Projection Operators: Explaining |m|2*|m|2 = |m|4

[Somali_Physicist]

Take a projection operatorP_m=|m><m|
However if the ket of m is a column matrix of m x 1 and its bra the complex conjugate with 1 x m length
therefore <m|m> = |m|²
since the m here is the same since projection operator is the same.
if A is a matrix
B = A
A*B=B*A

but P_m*P_m = P_m (Projection operator)
but this makes no sense as |m|²*|m|² = |m|⁴

Can anyone explain?

 

[Dr Transport]

Writte it out in Dirac notation as you already have done and it pops out immediately.

 

[Somali_Physicist]

Writte it out in Dirac notation as you already have done and it pops out immediately.

P_m*P_m=(|m><m|)(|m><m|) = |m><m|m><m|=|m><m| only if |m|^2 = 1

 

[BvU]

m here is the same the projection operator is the same

Same as what ?
Note that <m|m> = 1 so that indeed P²=P (and your |m| = 1)

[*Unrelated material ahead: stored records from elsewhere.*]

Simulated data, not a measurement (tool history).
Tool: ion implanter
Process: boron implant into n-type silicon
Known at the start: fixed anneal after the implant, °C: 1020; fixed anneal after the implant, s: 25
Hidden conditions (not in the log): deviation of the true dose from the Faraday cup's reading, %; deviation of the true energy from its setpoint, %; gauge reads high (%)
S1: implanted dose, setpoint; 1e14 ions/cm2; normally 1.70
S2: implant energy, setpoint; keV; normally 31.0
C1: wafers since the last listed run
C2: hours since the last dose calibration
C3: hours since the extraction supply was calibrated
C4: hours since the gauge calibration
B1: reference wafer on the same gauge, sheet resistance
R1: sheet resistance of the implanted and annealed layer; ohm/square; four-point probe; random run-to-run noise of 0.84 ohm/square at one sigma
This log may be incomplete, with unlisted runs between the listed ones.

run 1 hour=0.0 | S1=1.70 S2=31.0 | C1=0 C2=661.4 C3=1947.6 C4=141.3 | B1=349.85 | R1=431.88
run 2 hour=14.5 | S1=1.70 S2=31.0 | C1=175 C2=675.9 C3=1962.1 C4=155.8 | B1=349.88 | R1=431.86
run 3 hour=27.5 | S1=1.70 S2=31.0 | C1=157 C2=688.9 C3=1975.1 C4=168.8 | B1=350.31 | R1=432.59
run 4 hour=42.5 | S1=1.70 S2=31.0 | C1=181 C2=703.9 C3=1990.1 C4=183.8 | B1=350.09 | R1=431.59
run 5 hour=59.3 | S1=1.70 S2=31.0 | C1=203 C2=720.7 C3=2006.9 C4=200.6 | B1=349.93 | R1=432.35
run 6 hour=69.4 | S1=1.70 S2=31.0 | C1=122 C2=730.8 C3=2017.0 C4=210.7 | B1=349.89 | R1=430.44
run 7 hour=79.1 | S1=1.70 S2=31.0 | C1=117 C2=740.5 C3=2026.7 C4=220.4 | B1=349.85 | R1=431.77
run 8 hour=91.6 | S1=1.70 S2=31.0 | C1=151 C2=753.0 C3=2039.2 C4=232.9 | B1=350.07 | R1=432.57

Page 5 (page number 59) here

 

[Somali_Physicist]

Same as what ?
Note that <m|m> = I so that indeed P²=P (and your |m| = 1)

hmm but let's take a bra <m| is a row matrix of 2 elements in the dual vector space V*
and |m> is the corresponding column matrix of two elements in the vector of vector space V
now no matter which configuration i multiply these two things ( or which ever way they act on each other)
the corressponding matrix multiplication is the same value.

<m|m>=|m><m| = |m|^2
or is this system essentially assuming the magnitude is 1?

 

[stevendaryl]

Take a projection operatorP_m=|m><m|
However if the ket of m is a column matrix of m x 1 and its bra the complex conjugate with 1 x m length
therefore <m|m> = |m|²

Where are you getting that from? Let's take a simple example:

$|\psi\rangle = \left( \begin{array} \\ 1 \\ 0 \end{array} \right)$

(I don't want to use $|m\rangle$ because that's mixing up the number of components with the index of the component.)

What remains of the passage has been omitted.